Why does everyone feel like my enemy?

Well. This should be interesting
I am 15 years of age and I currently reside in England. I manage to remain quite popular in my school, and live as a goth at the same time. The thing I want to talk to you about is those idiots who call themselves goths and dress up and wear the make up, but have no idea about what goth is.

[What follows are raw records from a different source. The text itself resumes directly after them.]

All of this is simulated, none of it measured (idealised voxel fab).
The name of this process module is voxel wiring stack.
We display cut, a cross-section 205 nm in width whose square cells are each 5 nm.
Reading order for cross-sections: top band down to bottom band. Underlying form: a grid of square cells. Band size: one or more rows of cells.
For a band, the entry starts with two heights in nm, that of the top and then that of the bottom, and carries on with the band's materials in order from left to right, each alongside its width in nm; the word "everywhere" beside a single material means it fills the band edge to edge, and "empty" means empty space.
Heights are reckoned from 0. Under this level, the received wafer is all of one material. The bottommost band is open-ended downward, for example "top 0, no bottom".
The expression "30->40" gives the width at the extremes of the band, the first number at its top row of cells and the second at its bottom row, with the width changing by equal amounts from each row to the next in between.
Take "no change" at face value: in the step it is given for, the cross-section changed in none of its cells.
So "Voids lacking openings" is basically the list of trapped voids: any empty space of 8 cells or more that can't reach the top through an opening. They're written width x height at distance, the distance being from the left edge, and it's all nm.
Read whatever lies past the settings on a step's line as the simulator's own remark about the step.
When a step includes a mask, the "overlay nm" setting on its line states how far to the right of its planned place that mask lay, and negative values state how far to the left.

A girl I know was playing around with tarot cards the other day. How fucking sad, I mean she doesnt know what the hell shes doing. Theyre all so immature. And here I am with my fucking problems, and dark past half of which I can’t even remember, and she threatens to kill herself. I just laughed. Long and hard. Tell me how is it that ignorant fools like her can die and I can not? If I asked her what reasons she had for killing herself do you think she’d have any?
Of course not. Don’t you think people who think theyre cool because theyre goths are sad? They would feel so small if I told them what I’d been through. Do I its think its cool that im fucked? Fuck no. Id trade anything to be *normal* again. But I can’t. I’m too far in.

By Darknessrulesmenow

I am a normal person. A couple of years ago I began discovering I was'nt as normal as I thought, and now I seem to have lost all humanity I once possesed. I saw my own death yesterday. In the blink of a second, like a memory suddenly returned after being forgotten. Darkness rules me now.